The BeeHolder, January 2012

Whilst having a coffee with a fellow member of the MBKA I found myself explaining the “awakening” of bees during the sudden warm spell we often get in February. The bees fly out like a swarm and defecate just a few tens of metres from the hive. The sudden bright day also brings out the washing after months of indoor drying. The bees stain the sheets with myriad spots of golden yellow, my wife is furious . I am also furious because on such a day the car will also be spotted by the bees. The windows are thoroughly smeared and the normal windscreen wash has no effect. I would gladly do all the washing of sheets just to avoid the cleaning of the car. My friend had not understood the joke in the cartoon (here) of the last issue of the BeeHolder; a couple of bees contemplating soiling some clean white sheets on a washing line.

This little anecdote about bee behaviour is the sort of thing that comes from discussion rather than from books. I have always found more learning over our MBKA teas than the preceding lectures.

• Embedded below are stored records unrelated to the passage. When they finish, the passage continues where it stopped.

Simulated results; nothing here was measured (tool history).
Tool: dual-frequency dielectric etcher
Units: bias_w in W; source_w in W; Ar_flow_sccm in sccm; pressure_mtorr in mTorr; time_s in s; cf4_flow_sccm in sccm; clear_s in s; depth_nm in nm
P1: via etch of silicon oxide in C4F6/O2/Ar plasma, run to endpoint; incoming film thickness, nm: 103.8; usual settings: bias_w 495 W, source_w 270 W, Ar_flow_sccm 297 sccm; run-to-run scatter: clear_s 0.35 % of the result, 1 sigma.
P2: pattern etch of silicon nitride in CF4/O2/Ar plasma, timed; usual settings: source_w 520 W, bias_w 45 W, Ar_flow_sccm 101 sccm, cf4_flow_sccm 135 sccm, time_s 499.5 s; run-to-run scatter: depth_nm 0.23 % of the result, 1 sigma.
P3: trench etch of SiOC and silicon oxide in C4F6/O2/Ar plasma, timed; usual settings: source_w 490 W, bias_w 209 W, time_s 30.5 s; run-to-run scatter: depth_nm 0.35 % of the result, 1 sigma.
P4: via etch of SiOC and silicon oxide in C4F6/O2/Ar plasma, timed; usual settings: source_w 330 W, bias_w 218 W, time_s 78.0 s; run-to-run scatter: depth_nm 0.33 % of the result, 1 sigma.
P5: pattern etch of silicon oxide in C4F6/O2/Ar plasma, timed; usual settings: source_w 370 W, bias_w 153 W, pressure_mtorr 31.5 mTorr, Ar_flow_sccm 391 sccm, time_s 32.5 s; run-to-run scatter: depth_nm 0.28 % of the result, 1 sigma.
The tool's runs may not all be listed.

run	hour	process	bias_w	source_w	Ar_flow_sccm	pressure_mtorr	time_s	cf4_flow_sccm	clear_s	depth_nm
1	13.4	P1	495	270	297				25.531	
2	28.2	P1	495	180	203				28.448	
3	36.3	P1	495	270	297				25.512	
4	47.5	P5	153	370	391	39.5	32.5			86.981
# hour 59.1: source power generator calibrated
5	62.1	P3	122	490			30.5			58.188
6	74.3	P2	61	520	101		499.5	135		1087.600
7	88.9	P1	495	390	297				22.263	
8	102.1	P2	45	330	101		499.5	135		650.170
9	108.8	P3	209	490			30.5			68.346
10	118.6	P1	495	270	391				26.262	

Another subject we got onto was the direction bees fly. His bees always go straight toward the local village ignoring the apple trees close by. I have the same experience, my bees start foraging a hundred metres from their hives. Books that advocate planting bee friendly flowers close to an apiary have it wrong. I tolerate Himalayan balsam in my garden because the bees love it so much. But I find no evidence that my bees are working these plants. However Debbie Francis who has hives two kilometres away reports that her bees come back in white with the characteristic balsam pollen. So Debbie’s bees are coming to my garden for the balsam whilst mine ignore it. The same happens in my out apiary. The garden I use is more than four miles from the nearest beekeeper. It is groaning with himalayan balsam, yet I have never seen a honey bee on the balsam. However the balsam is worked by numerous bumble bees; thousands of them. Clearly the balsam is working its magic but not for my bees. There must be some evolutionary advantage in ignoring fodder that is close by a hive.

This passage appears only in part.